Once liberated from the perceived need to feed the beast, the chancellor can turn his mind to setting out a long-term strategic direction for tax policy, to ward against the serial ad hocery we see in Budgets. 

George Osborne, the last chancellor, introduced the concept of reform roadmaps: setting out plans for reform of corporate taxes over the course of a parliament. But those can be used much more widely in key areas such as savings and pensions, where previous chancellors have grabbed for new announcements at each fiscal event – at a cost of taxpayer confusion and ill-prepared implementation. 

Philip Hammond can also prepare the ground for future reform. The UK has a poor standard of public debate on tax. That is not just the fault of the Treasury and HMRC – nor is it unique to the UK. But it has not been helped by the desire to develop policy behind closed doors. 

There are already straws in the wind that may be changing. The Office for Tax Simplification – an Osborne innovation – has been floating options for the “alignment” of tax and national insurance (to instant and predictable howls from the press about the potential losers).
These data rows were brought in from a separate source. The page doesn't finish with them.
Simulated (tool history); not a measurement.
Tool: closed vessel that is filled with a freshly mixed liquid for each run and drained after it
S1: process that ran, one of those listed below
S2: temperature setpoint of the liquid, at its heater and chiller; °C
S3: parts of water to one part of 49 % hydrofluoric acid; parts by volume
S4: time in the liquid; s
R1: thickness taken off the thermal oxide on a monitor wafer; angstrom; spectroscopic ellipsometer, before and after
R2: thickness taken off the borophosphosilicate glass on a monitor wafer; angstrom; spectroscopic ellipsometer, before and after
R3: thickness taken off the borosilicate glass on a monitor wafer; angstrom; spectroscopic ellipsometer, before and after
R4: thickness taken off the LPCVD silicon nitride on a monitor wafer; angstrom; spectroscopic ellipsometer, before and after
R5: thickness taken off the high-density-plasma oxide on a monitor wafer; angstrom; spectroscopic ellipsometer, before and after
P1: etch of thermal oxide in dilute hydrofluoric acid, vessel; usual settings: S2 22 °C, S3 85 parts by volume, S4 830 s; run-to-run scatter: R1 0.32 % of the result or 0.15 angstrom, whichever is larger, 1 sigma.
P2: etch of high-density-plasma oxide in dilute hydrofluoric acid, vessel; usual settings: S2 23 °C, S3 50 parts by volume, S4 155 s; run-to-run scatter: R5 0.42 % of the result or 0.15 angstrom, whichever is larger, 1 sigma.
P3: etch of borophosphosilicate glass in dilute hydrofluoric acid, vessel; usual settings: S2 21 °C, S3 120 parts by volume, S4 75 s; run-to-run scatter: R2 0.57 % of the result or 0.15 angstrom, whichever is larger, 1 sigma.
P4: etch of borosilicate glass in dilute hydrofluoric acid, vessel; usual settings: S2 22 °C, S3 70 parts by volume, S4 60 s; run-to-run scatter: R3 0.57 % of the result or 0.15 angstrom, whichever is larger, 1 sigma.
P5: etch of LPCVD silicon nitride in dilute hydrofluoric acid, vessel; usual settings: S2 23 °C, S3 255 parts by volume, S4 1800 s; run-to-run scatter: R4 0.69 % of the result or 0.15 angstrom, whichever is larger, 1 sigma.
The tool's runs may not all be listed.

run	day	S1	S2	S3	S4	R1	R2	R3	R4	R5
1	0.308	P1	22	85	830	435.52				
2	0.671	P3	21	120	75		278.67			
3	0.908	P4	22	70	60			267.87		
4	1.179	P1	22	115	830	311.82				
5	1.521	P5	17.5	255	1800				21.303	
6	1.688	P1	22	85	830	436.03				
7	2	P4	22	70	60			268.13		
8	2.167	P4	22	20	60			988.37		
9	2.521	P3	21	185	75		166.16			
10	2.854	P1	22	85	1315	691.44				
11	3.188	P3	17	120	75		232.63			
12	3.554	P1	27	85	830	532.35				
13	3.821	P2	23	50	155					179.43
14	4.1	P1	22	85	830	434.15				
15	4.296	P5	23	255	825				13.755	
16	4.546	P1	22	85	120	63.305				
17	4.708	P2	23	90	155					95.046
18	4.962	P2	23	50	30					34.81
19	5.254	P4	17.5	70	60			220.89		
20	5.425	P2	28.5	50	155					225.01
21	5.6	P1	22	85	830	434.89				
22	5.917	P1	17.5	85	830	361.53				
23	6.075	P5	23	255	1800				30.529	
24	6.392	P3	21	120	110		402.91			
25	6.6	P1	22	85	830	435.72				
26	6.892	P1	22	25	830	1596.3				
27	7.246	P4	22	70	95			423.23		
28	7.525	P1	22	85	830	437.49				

Hammond announced a consultation to come on the challenge for the tax system of the rise of self-employment and incorporation, both of which are reducing the tax base. More systematic – and honest – engagement of the public and media is needed if governments are going to be able to solve the problem of paying for public services in the future. 

Our report says there is a need to “normalise” tax policymaking. There are disciplines on policymaking in other departments: the need for collective discussion and agreement on both policy and legislation; potential Treasury challenge on value for money and the need to observe cash limits; the threat a permanent secretary may use his or her accounting officer powers; external challenge on business impacts and follow-up scrutiny by the National Audit Office. But for tax – and many non-tax announcements in Budgets – these disciplines are absent. 

That makes it too easy to introduce new measures which are poor value for money, undercut other policies and which add to business burdens. The NAO has in recent years started to look at the cost and management of tax reliefs – and repeatedly taken the Treasury and HMRC to task for their lax approach. The chair of the Social Security Advisory Committee drew attention to the weak evidence base behind many Budget social security measures. So ways need to be found to add internal grit to the tax policymaking process.  

Parliament can help too – better scrutiny of the Finance Bill and of the impact of past measures will increase the incentives to make policy better. Our report makes proposals there too. 
Tax policy is a bizarre mix of high politics (big decisions on the distribution of the tax burden), low politics (the desire to lay political traps for the opposition), and the highly technical.

The chancellor has already signalled a preparedness to give up one of his two annual opportunities to make the political weather. He now needs to use the time and effort he has liberated to take the next steps to better tax policymaking.